# Unclassified exploration
We'd like to figure out exactly what's going on with why so many nodes don't get a classification. Let's reverse engineer our grpah and see what species names the non-classified abstracts have in common, if any.

In [21]:
import networkx as nx
from tqdm import tqdm
import requests
from math import ceil
from taxonerd import TaxoNERD

In [2]:
graph = nx.read_graphml('../data/citation_network/des_tol_100_classified_07Sept2023.graphml')

In [8]:
noclass_node_ids = []
for n, attrs in graph.nodes(data=True):
    if attrs['study_system'] == 'NOCLASS':
        noclass_node_ids.append(n)

I didn't save the abstracts in the graph, so we can re-request them through the semantic scholar API:

In [4]:
# Import API key. This must be requested from https://www.semanticscholar.org/product/api#api-key; we save ours in an untracked file in data and import here
import sys
sys.path.append('../data/')
from semantic_scholar_API_key import API_KEY
header = {'x-api-key': API_KEY}

In [19]:
noclass_papers = {}
lost_refs = 0
top_num = int(ceil(len(noclass_node_ids) / 500.0)) * 500
for i in tqdm(range(0, top_num, 500)):
    ids = noclass_node_ids[i: i+500]
    search = requests.post('https://api.semanticscholar.org/graph/v1/paper/batch',
                          params={'fields': 'title,abstract'},
                          json={'ids': ids}).json()
    for r in search:
        try:
            noclass_papers[r['paperId']] = r
        except TypeError:
            lost_refs += 1

100%|██████████████████████████████████████████████████████████████████████████████████████████████████████████████████████████████████████████████████████████| 8/8 [00:07<00:00,  1.00it/s]

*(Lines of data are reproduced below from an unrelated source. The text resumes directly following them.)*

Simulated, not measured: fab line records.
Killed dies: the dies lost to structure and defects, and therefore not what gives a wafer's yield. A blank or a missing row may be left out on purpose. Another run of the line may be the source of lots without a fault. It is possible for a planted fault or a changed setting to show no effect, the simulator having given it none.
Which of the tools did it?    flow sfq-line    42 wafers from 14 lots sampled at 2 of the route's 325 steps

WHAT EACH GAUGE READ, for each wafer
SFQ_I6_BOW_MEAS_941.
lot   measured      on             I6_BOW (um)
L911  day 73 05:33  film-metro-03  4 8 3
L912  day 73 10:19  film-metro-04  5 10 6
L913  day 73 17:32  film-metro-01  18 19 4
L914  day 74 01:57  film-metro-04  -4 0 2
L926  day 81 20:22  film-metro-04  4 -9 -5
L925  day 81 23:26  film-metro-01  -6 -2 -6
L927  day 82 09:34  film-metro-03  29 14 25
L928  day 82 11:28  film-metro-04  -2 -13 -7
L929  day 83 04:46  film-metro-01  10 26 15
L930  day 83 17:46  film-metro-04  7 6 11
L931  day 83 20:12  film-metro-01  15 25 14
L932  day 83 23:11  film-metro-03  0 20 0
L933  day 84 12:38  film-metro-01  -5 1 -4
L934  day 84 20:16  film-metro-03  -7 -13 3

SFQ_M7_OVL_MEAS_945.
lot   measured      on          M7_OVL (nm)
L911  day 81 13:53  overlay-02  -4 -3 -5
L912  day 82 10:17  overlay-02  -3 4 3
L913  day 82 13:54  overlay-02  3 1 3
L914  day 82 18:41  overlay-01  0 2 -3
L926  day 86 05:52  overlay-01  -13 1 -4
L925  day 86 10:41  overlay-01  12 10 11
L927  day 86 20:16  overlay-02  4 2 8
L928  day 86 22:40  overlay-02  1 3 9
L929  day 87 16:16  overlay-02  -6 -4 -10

I want to get a sense of where the problem lies. My current hypothesis is that the failure point is entity linking, that we do classify entities in these papers, but then they get lost when we try and get an NCBI Taxonomy ID for them. Let's test that hypothesis:

In [22]:
taxonerd = TaxoNERD()
nlp = taxonerd.load("en_core_eco_biobert")

In [25]:
classified = []
not_classified = []
for paper, paperdata in tqdm(noclass_papers.items()):
    try:
        text = paperdata['title'] + ' ' + paperdata['abstract']
    except TypeError:
        text = paperdata['title']
    ent_df = taxonerd.find_in_text(text)
    if ent_df.shape[0] == 0:
        not_classified.append(paper)
    elif ent_df.shape[0] > 0:
        classified.append(paper)
print(f'Of the total of {len(noclass_papers)}, {len(classified)} contained identifiable entities, while {len(not_classified)} had no entities identified.')

 19%|████████████████████████████▋                                                                                                                        | 678/3516 [06:36<27:39,  1.71it/s]


KeyboardInterrupt: